CAIRO – British parliament debates today whether to ban the US presidential hopeful Donald Trump from entering the UK, after more than 570,000 people signed a petition to ban the business mogul over his calls to ban Muslims’ entry to the US.
“The Home Office has previous [cases] in banning hate preachers engaging in rhetoric similar to that of Trump,” Tulip Siddiq, Muslim MP for Hampstead and Kilburn, told the Daily Mail on Monday, January 18.
“To argue there is no precedent for banning him does not stand up to decisions taken by this Home Secretary, or indeed previous Labour home secretaries. The real question is ‘Why should we make an exception for billionaire politicians?’ We should not.”
Siddiq, 33, and other MPs will call on Home Secretary Theresa May to use powers to ban him from Britain in a Westminster Hall debate this afternoon.
“Those that argue his words are a joke or do not amount to inciting violence, need to take a closer look at the increase in anti-Muslim hate crimes in America since his comments,” she added.
The House of Commons debate came after more than 570,000 people signed a petition demanding the tycoon is barred from the UK after he said British police ‘fear for their lives’ in Muslim communities because they are ‘so radicalised’.
The Republican frontrunner was branded “obnoxious, repellent and dangerous” after claims over radicalization in Britain in December.
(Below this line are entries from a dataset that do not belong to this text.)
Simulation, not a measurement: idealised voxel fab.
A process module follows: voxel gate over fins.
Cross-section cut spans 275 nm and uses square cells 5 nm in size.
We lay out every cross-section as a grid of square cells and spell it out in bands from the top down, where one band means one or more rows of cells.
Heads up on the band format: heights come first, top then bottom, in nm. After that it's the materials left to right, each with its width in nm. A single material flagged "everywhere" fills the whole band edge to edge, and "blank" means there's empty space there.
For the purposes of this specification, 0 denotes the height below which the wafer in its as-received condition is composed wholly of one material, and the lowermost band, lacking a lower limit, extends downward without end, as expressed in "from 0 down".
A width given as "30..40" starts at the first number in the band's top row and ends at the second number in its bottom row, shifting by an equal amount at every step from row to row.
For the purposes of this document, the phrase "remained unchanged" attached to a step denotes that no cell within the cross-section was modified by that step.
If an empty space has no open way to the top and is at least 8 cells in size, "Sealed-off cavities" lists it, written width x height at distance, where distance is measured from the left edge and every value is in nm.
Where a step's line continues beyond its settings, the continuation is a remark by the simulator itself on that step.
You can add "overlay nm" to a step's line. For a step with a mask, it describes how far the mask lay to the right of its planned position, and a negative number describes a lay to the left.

He also called for a “total and complete shutdown of Muslims entering the United States” after the San Bernardino shooting in California carried out by married extremists.
During the debate, the Muslim MP said Trumps words are “are not funny, his words are poisonous.”
She accused him of inflaming tension between “vulnerable communities.”
Invitation
Unlike Siddiq, who pledged to tear Trump’s reputations to shreds this evening, Naz Shah, another Muslim MP who won her Bradford West seat at the 2015 general election, said she will invite Donald Trump on a tour of her constituency.
“Do I want to ban him? No I don’t want to ban him,” she said.
“I’m going to give him an open invitation on the record to invite him to Bradford West…if I try to ban him then I am no better than him trying to ban me from entering America. Two wrongs don’t make a right.”
A similar opinion was expressed by Labour MP Paul Flynn, who’s leading the debate.
He said he wants to take Trump on a tour of Brixton to show how in Britain different ethnicities and faiths live in harmony, reports our Parliamentary Sketchwriter, Michael Deacon.
He would ask Trump to “show us where these so-called ‘no-go areas’ are”.
Flynn warned MPs against giving Trump the “halo of martyrdom” by banning him from Britain, as he warned there was a danger this debate meant the UK were already granting him “too much attention.”